By Andrea Shalal
WASHINGTON (Reuters) – Officials from China, India, Saudi Arabia and Group of Seven wealthy nations will participate in a first virtual meeting of a new sovereign debt roundtable on Friday, three sources familiar with the plans said on Monday.
The roundtable will also include officials from countries that have requested debt treatments under the Group of 20 common framework – Ethiopia, Zambia and Ghana – as well as middle-income countries such as Singapore, Suriname and Ecuador, which have faced their own debt crises, the sources said.
The meeting will be co-chaired by the International Monetary Fund, the World Bank and India, the current leader of the Group of 20 finance officials, and comes a week before G20 finance officials are due to gather in Bengaluru, India, from Feb. 23-25, with an in-person meeting of the roundtable expected on Feb. 25.
Brazil, which will lead the G20 next year, is also taking part, one of the sources said.

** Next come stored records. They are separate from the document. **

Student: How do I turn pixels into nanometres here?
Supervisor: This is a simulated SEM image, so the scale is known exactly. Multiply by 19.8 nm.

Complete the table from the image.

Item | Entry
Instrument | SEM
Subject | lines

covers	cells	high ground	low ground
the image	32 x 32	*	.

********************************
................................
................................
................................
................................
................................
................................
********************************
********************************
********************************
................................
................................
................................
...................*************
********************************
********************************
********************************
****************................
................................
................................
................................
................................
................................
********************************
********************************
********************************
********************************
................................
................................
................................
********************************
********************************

The roundtable will include the Paris Club of official creditors and private sector participants – the Institute of International Finance (IIF) and two private-sector financial institutions that have asked not to be identified, the source added.
Creation of the body comes amid growing frustration about the slow pace of discussions on debt relief for Zambia, which first requested help two years ago. Organizers say the roundtable could help resolve issues in principle, including cutoff dates for debt treatments, and will not focus on Zambia or other individual cases.
G7, International Monetary Fund and World Bank officials have long pushed for faster and broader efforts to deliver debt relief to heavily indebted nations to avoid cuts in social services that they fear could tip off social unrest.
U.S. Treasury Secretary Janet Yellen and other G7 officials see China, now the world’s largest sovereign creditor, as the main stumbling block for quicker work on debt treatments. They are also pushing for agreement by G20 members on expanding the common framework to include middle-income countries.
Eric LeCompte, executive director of the Jubilee USA Network, a coalition of religious, development and advocacy groups, said support for the matter was growing among other countries. But China’s opposition – and that of Russia – remained significant a “stumbling block,” he said.
“The majority of countries support expanding these policies to middle-income countries, but China is the biggest challenge,” LeCompte said, adding that Europe had gone through a similar period of reluctance on debt relief in the 1990s, but eventually came around.
Also on the agenda will be China’s repeated calls for World Bank and other multilateral development banks to participate in debt reductions – a proposal firmly rejected by U.S. officials, who argue that those lenders already offer highly concessional loans and grants to countries in crisis.